The Bottom Line
- No More Mandatory Fiscal Reps? Companies based in countries with mutual tax assistance treaties with the Netherlands may no longer be forced to appoint a costly fiscal representative to access the VAT zero-rate for specific transactions, such as those in bonded warehouses.
- Reduced Cost of Business: This ruling lowers a significant administrative and financial barrier for foreign-owned businesses trading in or through the Netherlands, making the jurisdiction more competitive for international trade.
- Substance Over Form Prevails: The court confirmed that tax authorities cannot deny a tax benefit based on minor formal errors if the material conditions are met and the core facts of the transaction are clear and verifiable.
The Details
The case revolved around a Dutch-incorporated company, wholly owned and managed from abroad, that traded in alcoholic beverages. The goods were bought, stored, and sold entirely within a Dutch bonded warehouse, a common practice in international trade. The company applied the 0% VAT rate (zero-rate) to these sales, but the Dutch Tax Authority disagreed, issuing assessments for over €1 million in VAT. Their reasoning was simple: under Dutch rules, a non-resident company without a permanent establishment must appoint a fiscal representative to use this specific zero-rate. The company had not done so.
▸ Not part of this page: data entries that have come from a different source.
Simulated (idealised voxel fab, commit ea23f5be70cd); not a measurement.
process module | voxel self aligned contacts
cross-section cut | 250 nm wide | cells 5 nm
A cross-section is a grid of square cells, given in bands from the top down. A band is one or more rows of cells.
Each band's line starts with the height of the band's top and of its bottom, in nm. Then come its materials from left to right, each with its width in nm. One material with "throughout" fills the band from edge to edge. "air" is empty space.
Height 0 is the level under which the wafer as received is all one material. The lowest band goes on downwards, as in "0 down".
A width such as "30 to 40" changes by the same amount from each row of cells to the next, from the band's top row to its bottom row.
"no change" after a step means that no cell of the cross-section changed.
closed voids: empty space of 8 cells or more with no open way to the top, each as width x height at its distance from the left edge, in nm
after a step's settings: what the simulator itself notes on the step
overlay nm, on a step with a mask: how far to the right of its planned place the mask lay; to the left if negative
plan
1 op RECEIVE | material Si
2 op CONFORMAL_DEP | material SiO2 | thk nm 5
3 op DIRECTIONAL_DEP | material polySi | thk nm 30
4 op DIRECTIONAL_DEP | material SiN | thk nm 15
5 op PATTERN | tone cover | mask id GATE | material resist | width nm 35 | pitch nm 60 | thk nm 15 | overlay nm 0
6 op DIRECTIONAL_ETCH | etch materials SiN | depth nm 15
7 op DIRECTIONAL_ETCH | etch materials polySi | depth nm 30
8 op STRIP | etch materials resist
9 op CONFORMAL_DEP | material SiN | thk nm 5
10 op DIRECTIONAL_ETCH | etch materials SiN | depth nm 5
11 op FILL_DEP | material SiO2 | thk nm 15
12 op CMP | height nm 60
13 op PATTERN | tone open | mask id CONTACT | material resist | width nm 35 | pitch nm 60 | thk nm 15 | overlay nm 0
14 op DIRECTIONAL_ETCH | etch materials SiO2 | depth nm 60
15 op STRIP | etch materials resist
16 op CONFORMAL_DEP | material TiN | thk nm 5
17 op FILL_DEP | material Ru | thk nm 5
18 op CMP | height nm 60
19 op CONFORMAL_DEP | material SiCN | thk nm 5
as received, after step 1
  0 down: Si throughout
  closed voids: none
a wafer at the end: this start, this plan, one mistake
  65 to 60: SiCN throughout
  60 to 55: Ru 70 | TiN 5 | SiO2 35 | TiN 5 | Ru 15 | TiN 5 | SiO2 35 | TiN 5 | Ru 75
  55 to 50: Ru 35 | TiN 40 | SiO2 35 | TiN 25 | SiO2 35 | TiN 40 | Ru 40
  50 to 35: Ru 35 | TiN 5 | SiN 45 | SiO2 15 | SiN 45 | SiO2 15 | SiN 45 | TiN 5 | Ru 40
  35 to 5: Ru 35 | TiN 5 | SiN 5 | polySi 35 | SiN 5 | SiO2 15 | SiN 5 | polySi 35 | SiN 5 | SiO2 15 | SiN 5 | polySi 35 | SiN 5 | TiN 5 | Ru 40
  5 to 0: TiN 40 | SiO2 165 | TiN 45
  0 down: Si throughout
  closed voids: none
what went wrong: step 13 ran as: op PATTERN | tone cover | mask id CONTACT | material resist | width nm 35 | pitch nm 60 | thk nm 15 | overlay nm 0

The Court of Appeal in The Hague delivered a decisive victory for the company, ruling that the mandatory fiscal representative requirement violates EU law. The court found that forcing a foreign company to appoint a representative when a domestic competitor faces no such obligation is a discriminatory practice. It noted that EU VAT law was specifically changed to prevent member states from mandating fiscal representatives for companies based in countries with which robust tax information and collection agreements exist. The court dismissed the tax authority’s arguments about fraud prevention, stating that a general suspicion of fraud cannot justify a rule that penalizes an entire category of foreign businesses.
In a further win for pragmatic business operations, the court also addressed another formal requirement the company had missed: obtaining specific written declarations from its buyers. The court applied the well-established “substance over form” principle. Since it was undisputed that the material facts were correct—the goods were indeed excise goods held under a suspension regime and not released for consumption—the failure to comply with a purely formal documentation requirement could not be used to deny the VAT zero-rate. This provides welcome certainty that if the underlying transaction is legitimate, procedural missteps may not be fatal.